According to Cockerham, carcasses often fell onto the slaughterhouse floor. The "hide puller" is meant to help skin the carcass, but it sometimes pulls so hard that the whole side of beef comes crashing down into puddles of "blood, fat, grease, and dirt."

Cockerham insists that he and at least one other inspector would stop the line when they saw infractions and also complained to their bosses at USDA. But he says he's been told "to make the system work." He says in frustration that "we're viewed as rabble-rousers, troublemakers."

Last May, a local reporter told Cockerham about GAP. Tom Devine took the case, and after convincing himself it was legitimate, set up a Washington news conference. Devine, a former Georgetown University debate-team captain, coached Cockerham on how to deliver his story to reporters.

Devine also helped prepare a vivid example of Cockerham's allegations. Monfort beef, contaminated with grease, hair, and rusty metal chips from illserviced machinery, was prepared on a beautiful silver platter, complete with a white cloth doily. Devine says, "We always urge whistleblowers to find good examples of nauseating products that have been approved by the government." The good visuals clearly impressed an NBC News producer who had shown up. Within hours, GAP got a call from the Today Show, inviting Cockerham to tell his story to Bryant Gumbel the next morning.

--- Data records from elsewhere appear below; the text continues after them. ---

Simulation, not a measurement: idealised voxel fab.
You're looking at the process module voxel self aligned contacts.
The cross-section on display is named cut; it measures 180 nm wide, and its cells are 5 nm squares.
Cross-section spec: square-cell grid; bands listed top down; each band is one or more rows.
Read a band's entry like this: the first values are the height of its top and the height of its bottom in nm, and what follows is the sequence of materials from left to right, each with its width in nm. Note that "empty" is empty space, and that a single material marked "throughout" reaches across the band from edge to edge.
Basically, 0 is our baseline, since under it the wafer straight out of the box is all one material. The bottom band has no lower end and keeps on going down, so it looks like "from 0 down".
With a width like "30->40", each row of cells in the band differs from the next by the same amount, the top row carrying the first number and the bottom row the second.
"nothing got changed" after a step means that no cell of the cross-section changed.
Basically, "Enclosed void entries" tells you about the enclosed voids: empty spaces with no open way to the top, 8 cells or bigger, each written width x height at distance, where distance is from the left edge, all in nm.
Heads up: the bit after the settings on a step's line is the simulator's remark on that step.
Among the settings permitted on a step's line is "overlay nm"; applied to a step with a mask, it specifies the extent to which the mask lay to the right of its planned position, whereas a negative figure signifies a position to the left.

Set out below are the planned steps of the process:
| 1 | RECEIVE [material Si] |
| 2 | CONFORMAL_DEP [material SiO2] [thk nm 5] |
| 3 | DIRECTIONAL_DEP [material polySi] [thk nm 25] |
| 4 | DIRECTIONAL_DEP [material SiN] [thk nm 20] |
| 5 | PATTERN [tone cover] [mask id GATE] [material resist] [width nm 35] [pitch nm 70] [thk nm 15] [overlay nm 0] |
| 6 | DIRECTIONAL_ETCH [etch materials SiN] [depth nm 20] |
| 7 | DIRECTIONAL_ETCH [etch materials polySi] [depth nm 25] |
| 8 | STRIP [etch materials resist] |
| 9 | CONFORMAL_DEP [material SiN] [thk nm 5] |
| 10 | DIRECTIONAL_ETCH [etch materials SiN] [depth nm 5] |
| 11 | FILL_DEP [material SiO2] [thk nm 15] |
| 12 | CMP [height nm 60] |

"We drilled Cockerham that afternoon," Devine remembers. "We coached him on avoiding jargon, and made him more concise." He also explained Cockerham's story to the NBC producer writing questions for Gumbel. Devine goes in for this intense TV preparation because "it worried me in The China Syndrome when Jack Lemmon couldn't get his point across to Jane Fonda before they killed him."

Despite all the coaching, Cockerham was so nervous in the New York studio that he stammered at Gumbel's opening question. But if Cockerham looked bad, Food Safety Inspection Service Administrator Crawford, on-line from New York, looked worse. And Cockerham eventually relaxed, doing a good job of making his point that the Streamlined Inspection System is a bad idea.